View all 4 project logs

Enjoy this project?

Share

Discussions

EtchedPixels wrote 02/18/2024 at 09:54 point

There are a bunch of unchecked copies in there. I gave up after getting it part working but you could certainly get arbitrary code execution from suitably hostile inputs. Would be easier to rewrite than fix I think

  Are you sure? yes | no

Keith wrote 02/18/2024 at 10:51 point

Agreed. Thanks for your time having a look at it.

  Are you sure? yes | no

Ken Yap wrote 02/18/2024 at 07:59 point

I only found the site of the buffer overflow by using valgrind, as it didn't crash under gdb. The cause was harder to find, I had to use a variable watch in gdb to discover when the overwriting of nearby variables happened. But when I fixed that by placing bounds on a string copy, it faulted somewhere else.

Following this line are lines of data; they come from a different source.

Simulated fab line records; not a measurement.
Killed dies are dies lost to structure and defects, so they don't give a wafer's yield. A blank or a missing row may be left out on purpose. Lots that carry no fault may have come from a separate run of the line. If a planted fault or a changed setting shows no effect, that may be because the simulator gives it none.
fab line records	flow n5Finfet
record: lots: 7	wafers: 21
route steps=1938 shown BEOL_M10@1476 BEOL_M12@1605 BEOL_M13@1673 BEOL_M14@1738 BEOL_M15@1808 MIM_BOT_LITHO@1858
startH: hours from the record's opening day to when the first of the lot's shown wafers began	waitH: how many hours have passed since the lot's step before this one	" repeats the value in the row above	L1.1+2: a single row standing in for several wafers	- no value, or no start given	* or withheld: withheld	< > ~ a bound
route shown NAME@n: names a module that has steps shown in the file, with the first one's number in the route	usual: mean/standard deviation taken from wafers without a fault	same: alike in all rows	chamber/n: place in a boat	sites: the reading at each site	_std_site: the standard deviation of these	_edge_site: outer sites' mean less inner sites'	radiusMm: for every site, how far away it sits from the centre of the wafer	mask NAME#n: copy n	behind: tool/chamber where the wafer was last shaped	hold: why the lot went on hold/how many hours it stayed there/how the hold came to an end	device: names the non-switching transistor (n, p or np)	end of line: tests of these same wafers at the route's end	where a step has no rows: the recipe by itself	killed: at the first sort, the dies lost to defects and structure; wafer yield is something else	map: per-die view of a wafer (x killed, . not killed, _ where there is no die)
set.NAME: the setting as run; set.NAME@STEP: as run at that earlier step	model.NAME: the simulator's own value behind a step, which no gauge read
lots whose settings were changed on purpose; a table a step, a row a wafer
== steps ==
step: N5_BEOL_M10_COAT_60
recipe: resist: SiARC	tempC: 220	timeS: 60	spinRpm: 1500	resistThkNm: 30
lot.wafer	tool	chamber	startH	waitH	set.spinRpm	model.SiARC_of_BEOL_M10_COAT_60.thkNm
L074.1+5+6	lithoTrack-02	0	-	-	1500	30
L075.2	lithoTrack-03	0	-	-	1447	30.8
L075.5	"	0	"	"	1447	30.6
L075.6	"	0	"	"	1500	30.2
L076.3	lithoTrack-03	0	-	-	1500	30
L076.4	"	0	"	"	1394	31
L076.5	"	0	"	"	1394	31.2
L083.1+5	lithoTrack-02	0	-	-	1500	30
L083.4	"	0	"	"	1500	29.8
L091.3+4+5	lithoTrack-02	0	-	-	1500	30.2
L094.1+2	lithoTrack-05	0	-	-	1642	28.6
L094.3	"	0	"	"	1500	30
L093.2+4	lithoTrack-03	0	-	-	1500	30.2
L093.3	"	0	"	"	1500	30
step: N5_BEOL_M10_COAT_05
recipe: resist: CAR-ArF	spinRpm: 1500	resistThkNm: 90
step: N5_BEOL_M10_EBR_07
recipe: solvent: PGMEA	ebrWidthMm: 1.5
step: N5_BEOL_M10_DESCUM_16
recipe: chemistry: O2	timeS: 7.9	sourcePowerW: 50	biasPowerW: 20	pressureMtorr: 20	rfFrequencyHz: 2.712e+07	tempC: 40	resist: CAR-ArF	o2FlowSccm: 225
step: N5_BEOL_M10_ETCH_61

In my opinion the code as it stands is a hot mess. There is duplication of standard C library routines. Many of the calls to string functions and operations should be rewritten to use bounded versions from the C library. The huge isopcode() routine should be split up. It seems from a comment somewhere it was written within the limitations of the C/80 compiler, probably something that ran under CP/M or DOS.

I tinker with it now and then to verify theories of mine, but have no desire to take it to the conclusion because I really have no hardware target for it. Good luck to the one who gets it fixed.

IMO if one is serious about 32k development, there's an ancient gcc around. The assembler in that uses a different syntax though. Another possibility might be to write a 32k target for asxxxx. Then you get to use macros and includes, generate object files and use a limker.

  Are you sure? yes | no

Keith wrote 02/18/2024 at 10:45 point

I reached that conclusion too. 

  Are you sure? yes | no

Isaac Wingfield wrote 02/16/2024 at 04:32 point

The NS32000 came out about the same time as the Motorola 68000 and soon after the iNtel 8086, IIRC. At the time, I was working for the company who had bought MITS, and was looking for a processor for a "next-generation" system. It was clear to us that the 32000 had far and away the best architecture, with the 68000 running a close second, while the 8086 was almost not even in the running. Predictably, management intruded and we wasted a bunch of time trying to get an 8086 system running. Management's decision was based on a claim by iNtel that the 8086 was "code compatible" with the 8080 the company was currently shipping. This was actually a lie; it was true ONLY if your code had been written in PL/M (which of course, they didn't bother to mention to the managers).

  Are you sure? yes | no

Ken Yap wrote 02/16/2024 at 03:45 point

After A32000.c line 1645 add this debugging code:

       if (inpptr < 0 || inpptr >= 256)
               fprintf(stderr, "%s:%d: Buffer overrun, inpptr = %d\n", __FILE__, __LINE__, inpptr);

and you'll see it's a plain old buffer overrun as the first line in stderr shows:

A32000.c:1647: Buffer overrun, inpptr = 11274

However as inpptr jumps suddenly to 11274, it probably means that inpptr and inpcnt got overwritten by inpbuf just before them.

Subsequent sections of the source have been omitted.